Hello everyone,
I am looking to build a battery tester circuit (for a single 18650 2000mAh li-ion cell) capable of subjecting the battery to successive charge - discharge cycles and collect data regarding battery capacity degradation until the battery reaches its EOL(End of life).
Here is a detailed description regarding the hardware setup.
Components
1)ESP32 Devkit V1: primary microcontroller board used to interface sensors, other components and upload measurement data onto thinkspeak.
2)INA219 (current sensor module): measure charging and discharge current.
3)MCP4725 (DAC): provide analog voltage level to opamp at non inverting input, to set the same voltage across load resistor.
4)Micro sd card module: store measurement data as backup.

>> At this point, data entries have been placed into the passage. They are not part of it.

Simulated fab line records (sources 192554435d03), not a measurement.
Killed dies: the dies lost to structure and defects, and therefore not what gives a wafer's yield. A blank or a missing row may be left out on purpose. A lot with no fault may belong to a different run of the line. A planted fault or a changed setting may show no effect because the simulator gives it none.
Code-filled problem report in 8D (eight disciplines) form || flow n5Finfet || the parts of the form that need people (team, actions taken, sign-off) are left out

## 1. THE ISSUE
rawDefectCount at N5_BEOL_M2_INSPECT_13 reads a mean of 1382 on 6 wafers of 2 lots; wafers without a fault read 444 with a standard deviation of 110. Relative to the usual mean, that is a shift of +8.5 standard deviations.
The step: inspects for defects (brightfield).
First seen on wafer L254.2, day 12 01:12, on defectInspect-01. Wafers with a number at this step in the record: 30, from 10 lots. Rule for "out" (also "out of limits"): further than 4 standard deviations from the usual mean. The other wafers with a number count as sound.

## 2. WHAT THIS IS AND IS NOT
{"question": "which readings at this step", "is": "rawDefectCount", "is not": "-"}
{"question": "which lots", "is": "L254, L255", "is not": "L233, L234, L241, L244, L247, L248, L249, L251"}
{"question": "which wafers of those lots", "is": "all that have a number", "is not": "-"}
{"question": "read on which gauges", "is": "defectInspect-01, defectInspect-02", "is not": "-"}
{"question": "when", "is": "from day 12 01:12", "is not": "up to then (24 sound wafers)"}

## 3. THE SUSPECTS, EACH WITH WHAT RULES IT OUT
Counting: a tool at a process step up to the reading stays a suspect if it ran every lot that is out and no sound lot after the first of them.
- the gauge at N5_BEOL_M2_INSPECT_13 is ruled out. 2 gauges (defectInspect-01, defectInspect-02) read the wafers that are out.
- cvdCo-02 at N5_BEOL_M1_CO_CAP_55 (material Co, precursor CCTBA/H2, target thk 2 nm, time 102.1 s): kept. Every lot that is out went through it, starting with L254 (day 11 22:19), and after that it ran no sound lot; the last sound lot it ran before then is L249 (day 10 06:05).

5)NTC 10k Thermistor: measure battery temperature.
6)BMP280: measure ambient temperature.
7)TP4056 charging module: cheap clone, wires soldered to CE,CHG pin (and then to D32, D33 pins of ESP32) to have the CE pin of IC be low once battery voltage is 4.2v and charge current reaches 100mA, and during discharging.
8)LM358 opamp,IRL540N OR IRLZ44N logic level Mosfet, load resistor R1(1 ohm): form the constant current load part of the battery tester circuit, used to discharge the battery at a constant rate (1a or 2a or 4a, for 3 different boards respectively)
-gate of mosfet driven by output of op-amp.
-drain of mosfet connected to battery +.
-source connected to one end of resistor R1, same point connects to inverting input of op-amp.
power supply to op-amp would ideally be 5v.
Methodology:
start with discharge cycle, discharge till battery voltage reaches 2.75v.
-Then start with a charge cycle to charge the battery to 4.2v
-next, discharge the battery at a constant rate.
-repeat this until battery reaches end of life (70% of rated capacity).This whole process might take somewhere around 2 months for the battery to reach EOL.
-switch between charging and discharging mode either by
1)asserting EN pin of tp4056 ic "low" when voltage reaches 4.2v and charge current 100ma. Also keep it low during discharge cycle.
2)using a relay to control power input to charger.
Meanwhile, during the charge and discharge cycles collect the following data.
- charge and discharge current.
- battery voltage
- battery temperature
- ambient temperature
- cycle count
- capacity.
Now, I am having some trouble with the constant current load /discharger part of the battery tester circuit.
The voltage across the load resistor does not match the expected voltage as set by the DAC (in this case 1v). Instead I only see about 0.6 to 0.7v across the load resistor. This was while only supplying 5v to the power rails of the op-amp.
Increasing the op-amp supply voltage to about 6.38v yields about 0.98v to 1v across the load resistor(for a 1ohm resistor, yielding a discharge current of around 1A). That said, this voltage across the load resistor seems to vary a lot as the mosfet seems to get hotter (provided I had put in only a small heatsink).
I think this might be because the lm358 is not a rail to rail output type op-amp, and a possible solution might be to increase the op-amp supply voltage. But I wish to power the entire battery tester circuit using a 5v,3A power adapter and not use any other buck-boost convertors (mostly to reduce circuit area) to provide higher supply voltages to the op-amp.
So can anyone please help me troubleshoot this issue and get a stable DC voltage across the load resistor (as per the voltage given by DAC to the op-amp), resulting in a current constant current across the resistor. Also any suggestions on suitable replacements for the lm358 op-amp, irlz44n mosfet that might help solve the issue.